Do the people of Newark matter?

Christie to Newark: You don't matter
Christie to Newark: You don’t matter

What the residents of Newark and other cities understandably do not wish to accept is a harsh, basic fact of political life in New Jersey: They do not matter. While Cami Anderson, the much-hated, state-appointed superintendent of city schools, insists her plans to close neighborhood schools and open new charters are supported by all but a vocal minority, that is clearly an artifice she has promoted as a public relations strategy.  Slothful, clueless, and, in the case of The Star-Ledger and NJTV, fawning, media representatives go along with the lie and make it seem real.

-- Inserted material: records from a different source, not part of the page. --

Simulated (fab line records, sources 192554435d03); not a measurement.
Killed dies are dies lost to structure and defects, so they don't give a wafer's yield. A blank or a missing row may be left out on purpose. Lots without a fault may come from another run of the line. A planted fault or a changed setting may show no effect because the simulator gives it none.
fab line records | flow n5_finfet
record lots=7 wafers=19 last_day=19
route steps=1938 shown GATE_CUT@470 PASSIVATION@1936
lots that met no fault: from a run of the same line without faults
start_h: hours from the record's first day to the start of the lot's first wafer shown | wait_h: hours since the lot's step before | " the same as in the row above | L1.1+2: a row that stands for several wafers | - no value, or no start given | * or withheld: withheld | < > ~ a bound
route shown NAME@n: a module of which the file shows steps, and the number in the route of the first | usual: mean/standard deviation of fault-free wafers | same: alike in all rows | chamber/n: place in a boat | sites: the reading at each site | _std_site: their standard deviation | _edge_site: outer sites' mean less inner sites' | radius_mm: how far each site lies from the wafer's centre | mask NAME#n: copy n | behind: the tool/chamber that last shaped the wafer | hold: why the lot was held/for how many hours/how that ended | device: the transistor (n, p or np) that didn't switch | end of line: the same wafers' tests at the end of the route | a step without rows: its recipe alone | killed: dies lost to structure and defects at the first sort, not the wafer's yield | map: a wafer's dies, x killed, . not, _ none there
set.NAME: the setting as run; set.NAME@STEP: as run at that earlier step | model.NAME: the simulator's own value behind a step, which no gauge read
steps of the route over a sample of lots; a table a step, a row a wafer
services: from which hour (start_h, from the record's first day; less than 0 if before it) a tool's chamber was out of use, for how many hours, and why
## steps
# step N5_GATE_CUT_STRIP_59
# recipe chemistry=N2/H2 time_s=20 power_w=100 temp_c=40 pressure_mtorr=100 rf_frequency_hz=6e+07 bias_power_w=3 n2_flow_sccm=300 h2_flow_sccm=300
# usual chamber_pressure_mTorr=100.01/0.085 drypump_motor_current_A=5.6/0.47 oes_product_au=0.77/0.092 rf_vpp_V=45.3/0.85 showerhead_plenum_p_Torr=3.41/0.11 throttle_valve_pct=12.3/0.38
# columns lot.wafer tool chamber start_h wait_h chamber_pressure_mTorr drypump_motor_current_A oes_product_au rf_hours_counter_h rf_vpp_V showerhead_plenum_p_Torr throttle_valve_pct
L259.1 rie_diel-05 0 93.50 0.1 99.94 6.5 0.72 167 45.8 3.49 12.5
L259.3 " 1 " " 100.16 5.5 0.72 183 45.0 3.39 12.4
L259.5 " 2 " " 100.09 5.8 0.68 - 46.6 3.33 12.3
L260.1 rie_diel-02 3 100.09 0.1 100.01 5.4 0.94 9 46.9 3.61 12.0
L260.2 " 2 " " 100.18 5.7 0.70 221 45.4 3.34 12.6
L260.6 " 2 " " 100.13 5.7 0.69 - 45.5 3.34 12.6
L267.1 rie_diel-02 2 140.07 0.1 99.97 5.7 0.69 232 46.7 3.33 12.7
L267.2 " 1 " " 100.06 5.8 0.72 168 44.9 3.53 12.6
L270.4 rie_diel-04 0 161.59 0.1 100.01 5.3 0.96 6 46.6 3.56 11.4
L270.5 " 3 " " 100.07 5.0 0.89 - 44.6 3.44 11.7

The truth, of course, is that the voters of the city of Newark held a referendum on Cami Anderson last May and she lost badly. Despite the expenditure of $5 million by Anderson supporters, despite the candidacy of an articulate and non-threatening Shavar Jeffries, despite a libelous campaign directed against Ras Baraka, the people of the city loudly said “No!” to Anderson and her “One Newark” plan to eliminate, not just neighborhood schools, but viable neighborhoods.

The people spoke but the voice of the people didn’t matter because the people of Newark do not matter politically to the rest of the state.

The expectation was that, after Baraka’s victory, Anderson’s political cred was so worthless that she had to resign. This would be true, certainly, in suburban New Jersey. Indeed, it probably would be true in any place on earth where democracy is treated as a serious form of government. Countlessly over the course of my career, I have seen severely repudiated public officials  step down after such a humiliation with comments like, “I can no longer serve without the support and confidence of the people.”

That’s what happens in the white world. The world outside New Jersey’s cities.

Baraka himself was fooled  by such a reasonable expectation. So were the leaders of the Newark Teachers Union and the New Jersey Education Association, all of whom were convinced Anderson could not withstand such an obvious repudiation. They frittered away the crucially important last weeks of May, during which they could have taken to the streets, because they believed Anderson would leave.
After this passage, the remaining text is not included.